But how do you play a Good, honest, god-fearing, compassionate and/or kind character in a story where people are killing each other left and right? Many larps try to solve this problem by dehumanising the enemy. We fight against zombies, monsters, demons amd other creatures who clearly deserve no mercy whatsoever. But the story does not always allow an inhuman, insane enemy that must be eradicated. Sometimes the story involves a misguided, ignorant enemy. People just like you, only with different idealogies or different laws and customs. How does your character react to the death of one of those?

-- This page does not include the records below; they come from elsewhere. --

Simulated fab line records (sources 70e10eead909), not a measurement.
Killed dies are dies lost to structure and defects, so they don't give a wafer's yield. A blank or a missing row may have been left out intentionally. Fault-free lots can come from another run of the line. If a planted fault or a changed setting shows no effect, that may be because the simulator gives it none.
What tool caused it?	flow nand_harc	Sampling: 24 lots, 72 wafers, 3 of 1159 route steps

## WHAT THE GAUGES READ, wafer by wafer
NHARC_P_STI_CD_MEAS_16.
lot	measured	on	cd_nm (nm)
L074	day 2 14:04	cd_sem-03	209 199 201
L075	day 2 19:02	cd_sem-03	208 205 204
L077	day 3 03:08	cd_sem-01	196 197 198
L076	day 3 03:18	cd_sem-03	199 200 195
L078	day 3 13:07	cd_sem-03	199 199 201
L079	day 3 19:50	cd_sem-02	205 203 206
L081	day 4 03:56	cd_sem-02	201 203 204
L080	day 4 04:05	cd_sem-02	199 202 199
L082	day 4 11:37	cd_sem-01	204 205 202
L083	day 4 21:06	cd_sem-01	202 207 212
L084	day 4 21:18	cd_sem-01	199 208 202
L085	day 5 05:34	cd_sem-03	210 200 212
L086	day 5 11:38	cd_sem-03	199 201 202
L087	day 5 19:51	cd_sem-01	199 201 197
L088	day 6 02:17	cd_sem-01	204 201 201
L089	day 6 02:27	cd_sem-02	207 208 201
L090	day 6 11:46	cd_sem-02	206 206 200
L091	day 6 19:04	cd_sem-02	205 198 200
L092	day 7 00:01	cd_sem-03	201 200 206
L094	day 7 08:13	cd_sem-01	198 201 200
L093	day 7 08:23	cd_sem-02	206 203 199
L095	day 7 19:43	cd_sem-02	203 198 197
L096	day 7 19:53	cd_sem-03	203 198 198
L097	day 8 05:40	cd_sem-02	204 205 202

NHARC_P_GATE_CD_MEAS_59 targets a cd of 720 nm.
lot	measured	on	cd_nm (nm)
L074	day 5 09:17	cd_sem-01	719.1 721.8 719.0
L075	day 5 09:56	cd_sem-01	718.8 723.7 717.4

At Charm this weekend, I saw a young elf be disgusted with herself and her orders when she had to kill a defenseless enemy, while others around her did the same without much afterthought. I saw an elven wardancer with tears in his eyes try to solve this conflict peacefully, because neither side of the conflict was his enemy, while behind him, orcs and dwarves were ready to smash in some skulls. My character panicked and froze on the battlefield, surrounded by people whose lives she wanted to save, but powerless to stop them from lunging at each other. How do you play a good character in a situation like this, without descending into trauma and grief?
When I look at this from a story-writer's perspective, I see that the combat at these larps is a plot device. Killing the enemy is an easy and satisfying way of resolving a conflict. There can be a sense of victory among the characters, which is very rewarding. Making enemies who can be captured and convinced that what they did was wrong may also be satisfying for the players, but that requires a different approach towards writing the enemies and the plot. It is simpler to let the characters defeat the enemies, than to capture them, hold trial for their crimes and letting them atone accordingly. It's necessary to let non-player characters die in order to let the extras change their clothes and play more characters that the players can interact with. If every non-player character is caught alive and held captive, you simply run out of extras too quickly, and player characters are usually not organised enough to handle such a situation quickly and effectively. There are good reasons why we write our larp stories like this.
Which still leaves us with that question. How do you play a good character in a situation like this, without descending into trauma and grief? I'm curious to hear your thoughts.